Manufacturing Industry

Point Tools vs. Integrated Flows

Electronic News, April 30, 2001 by Gregory Hinckley

EVERYBODY LOVES THE idea of integrated flows, but no one likes the practical reality.

The reality is that customers have invested a vast amount of time and money in the tools they are already using. When it becomes necessary to make a change because a particular tool has reached a breaking point and can no longer perform the job, that change happens point tool by point tool. What historically does not happen is a wholesale swapout of all the tools in a flow.

There are five reasons for this, and none of them is minor. One reason is cost. It just doesn't make financial sense to replace everything when only one thing is broken. With a change of a single point tool, you can often solve your design problem without making a major investment.

The second reason comes under the heading of the old advice, "Don't borrow trouble"--only in this case it's more like "Don't buy trouble." When you plug in a replacement point tool, you now have to worry about interoperability issues on both sides of the place in the process where that tool operates. When you replace an entire tool set, even supposing all parts of the flow are truly integrated (a big if), you will still have interoperability issues--they're just in different places.

Then there's the people factor. When designers are under enormous pressure to design better products more quickly, they have better things to do with their time, in their view, than learn how to use new tools. It typically takes an engineer one to two years to learn to use new design tools effectively. Having to do that all the way along the design flow because you've replaced the entire tool set is enough to make any designer--and the project manager--shudder.

The fourth reason for not buying an integrated tool set is particularly compelling. EDA customer companies are in highly competitive businesses, where being first and most cost-effectively to market can be a matter of financial life or death.

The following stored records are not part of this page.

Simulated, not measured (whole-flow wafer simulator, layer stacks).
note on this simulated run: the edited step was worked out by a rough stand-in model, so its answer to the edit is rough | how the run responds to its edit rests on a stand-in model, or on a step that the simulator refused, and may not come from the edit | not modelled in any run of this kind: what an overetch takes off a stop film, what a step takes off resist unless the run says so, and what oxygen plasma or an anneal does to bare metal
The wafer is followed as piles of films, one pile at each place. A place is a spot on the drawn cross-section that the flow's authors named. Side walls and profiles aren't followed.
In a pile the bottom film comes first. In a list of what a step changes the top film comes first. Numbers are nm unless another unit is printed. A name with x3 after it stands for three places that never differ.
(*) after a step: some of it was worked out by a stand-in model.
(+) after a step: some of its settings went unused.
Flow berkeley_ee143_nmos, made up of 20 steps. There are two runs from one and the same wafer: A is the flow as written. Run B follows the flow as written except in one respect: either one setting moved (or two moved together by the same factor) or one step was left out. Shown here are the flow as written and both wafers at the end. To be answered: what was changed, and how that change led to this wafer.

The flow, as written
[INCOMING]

To achieve their goals, customers need the best tools for the job at every step of the design process. There is no point at which they can really afford to settle for second best. Yet no EDA company can claim to make the best-in-class tool for each and every stage of the design. So any time you decide on an integrated tool set from a particular vendor, you are inevitably accepting into your flow some tools that are not best-in-class. Can you really afford to stake your company's next product--and possibly your company's future--on something that's not top of the line all the way? Equally compelling is the risk involved on another front. The vendors who are offering integrated flows are doing so with proprietary interfaces. That means a customer is banking 100 percent, do or die, on that vendor's stability and ability to keep that flow the best available--forever. At this stage, it's impossible to tell how many of the proposed integrated flows will turn out to be dead-end approaches. That's an awful lot of eg gs to place in one very expensive basket.

Even assuming all the other negatives listed above did not apply, integrated flows have no chance of working unless, and until, there are open interfaces and standards. Without that, the much-vaunted integrated flow may turn out to be something of a Trojan horse--it looks wonderful, but once you take it inside your walls, it can cause untold damage.

Customers want the best available tool for every aspect of their particular design needs, at every stage of their design process. They want it wherever they can find it, no matter which vendor has it. And when they get it, they want it to work with all the other best-in-class tools from multiple vendors that they already have.

That's what customers want. And that's what they deserve. EDA vendors can best serve customers' needs by providing best-in-class point tools and by ensuring that all of those tools work well with other vendors' tools.

Gregory Hinckley is president and COO of Mentor Graphics Corp.